Jamie Lee Curtis jumps the gun over confrontation between Kentucky student and Native American

Famous actress Jamie Lee Curtis was quick to apologize for jumping the gun regarding the situation between Nick Sandmann and Native American Nathan Phillips.

Curtis admitted that she should have known better than to comment on something she wasn't entirely sure of and that she was wrong for doing so.

The apology was made through her official Twitter page, and, along with her statement, she posted Sandmann's side of the story.

Experienced actress Jamie Lee Curtis  Getty Images

Experienced actress Jamie Lee Curtis Getty Images

ACKNOWLEDGING HER MISTAKES

Curtis confessed to having made the 'snap judgment' based solely on the photograph released by the media, showing Sandmann standing in front of Phillips with a smile on his face at the Lincoln Memorial.

“I wasn’t there. I shouldn’t have commented. I’m glad there wasn’t violence. I hope theses [sic] two men can meet and find common ground as can WE ALL."

Jamie Lee Curtis, Twitter, January 21, 2019

CELEBRITIES ON THE ATTACK

The actress was one of the many celebrities who took to social media to severely condemn the boys' actions, but she was the only one to apologize for it.

Alyssa Milano, also an actress and popular activist, compared the 'Make America Great Again' hats to the Ku Klux Klan hoods and accused the students of bigotry based on their March for Life protest.

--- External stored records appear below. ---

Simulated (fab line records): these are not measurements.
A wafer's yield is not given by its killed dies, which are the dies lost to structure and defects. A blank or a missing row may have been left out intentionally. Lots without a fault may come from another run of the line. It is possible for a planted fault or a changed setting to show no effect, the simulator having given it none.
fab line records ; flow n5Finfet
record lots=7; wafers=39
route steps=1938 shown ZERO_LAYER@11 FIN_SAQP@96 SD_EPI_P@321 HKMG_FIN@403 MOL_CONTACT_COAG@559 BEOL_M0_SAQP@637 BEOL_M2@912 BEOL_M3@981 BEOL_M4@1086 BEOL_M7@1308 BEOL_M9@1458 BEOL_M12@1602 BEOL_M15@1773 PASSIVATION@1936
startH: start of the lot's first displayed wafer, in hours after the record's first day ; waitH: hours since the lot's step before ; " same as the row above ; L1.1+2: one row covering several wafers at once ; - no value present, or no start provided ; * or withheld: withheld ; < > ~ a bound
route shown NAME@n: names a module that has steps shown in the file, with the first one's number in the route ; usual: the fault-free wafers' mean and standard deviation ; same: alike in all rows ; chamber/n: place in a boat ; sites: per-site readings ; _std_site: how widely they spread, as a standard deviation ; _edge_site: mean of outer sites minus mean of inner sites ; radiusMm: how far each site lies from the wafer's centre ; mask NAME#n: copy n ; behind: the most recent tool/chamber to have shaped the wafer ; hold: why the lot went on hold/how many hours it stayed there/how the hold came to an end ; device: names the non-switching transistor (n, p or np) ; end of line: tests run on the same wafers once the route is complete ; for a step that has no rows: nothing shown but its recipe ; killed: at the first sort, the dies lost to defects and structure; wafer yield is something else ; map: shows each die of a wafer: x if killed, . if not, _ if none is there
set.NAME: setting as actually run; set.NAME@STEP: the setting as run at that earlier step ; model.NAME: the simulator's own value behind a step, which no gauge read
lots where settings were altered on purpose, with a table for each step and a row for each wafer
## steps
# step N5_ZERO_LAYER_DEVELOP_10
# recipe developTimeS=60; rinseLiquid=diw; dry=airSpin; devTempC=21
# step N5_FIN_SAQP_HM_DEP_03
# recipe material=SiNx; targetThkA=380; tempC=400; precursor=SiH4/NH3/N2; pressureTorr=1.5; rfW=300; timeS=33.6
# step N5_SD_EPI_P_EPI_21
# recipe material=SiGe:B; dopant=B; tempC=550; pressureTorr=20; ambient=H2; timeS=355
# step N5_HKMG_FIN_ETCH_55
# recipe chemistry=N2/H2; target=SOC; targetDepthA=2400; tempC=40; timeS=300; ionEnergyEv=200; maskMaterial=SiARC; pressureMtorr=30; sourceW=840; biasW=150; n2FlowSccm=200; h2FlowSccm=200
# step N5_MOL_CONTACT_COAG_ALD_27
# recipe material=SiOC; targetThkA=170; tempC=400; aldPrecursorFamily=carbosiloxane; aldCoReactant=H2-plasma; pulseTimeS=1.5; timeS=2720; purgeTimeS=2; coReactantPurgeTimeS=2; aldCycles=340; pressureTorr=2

Comedian Kathy Griffin had an equally aggressive posture and demanded the identities of the Covington Catholic High School students to be revealed.

Chris Evans, the actor who has played the role of Captain America throughout the years, described the situation as 'appalling'as well as disrespectful and praised Phillips for showing strength and dignity.

WHAT ACTUALLY HAPPENED

But the truth is that, unlike what was initially portraited by the media, the teenagers were the ones approached by the 64-year-old as they were waiting for their buses.

"There are two sides to every story."

According to Sandmann, the group was harassed by a religious group called the Black Hebrew Israelites, whose members insulted them, to which they replied by doing the famous 'haka' dance.

That was when Phillips approached Sandmann and played the drum in front of him for a while, a moment that the teenager described as startling and confusing.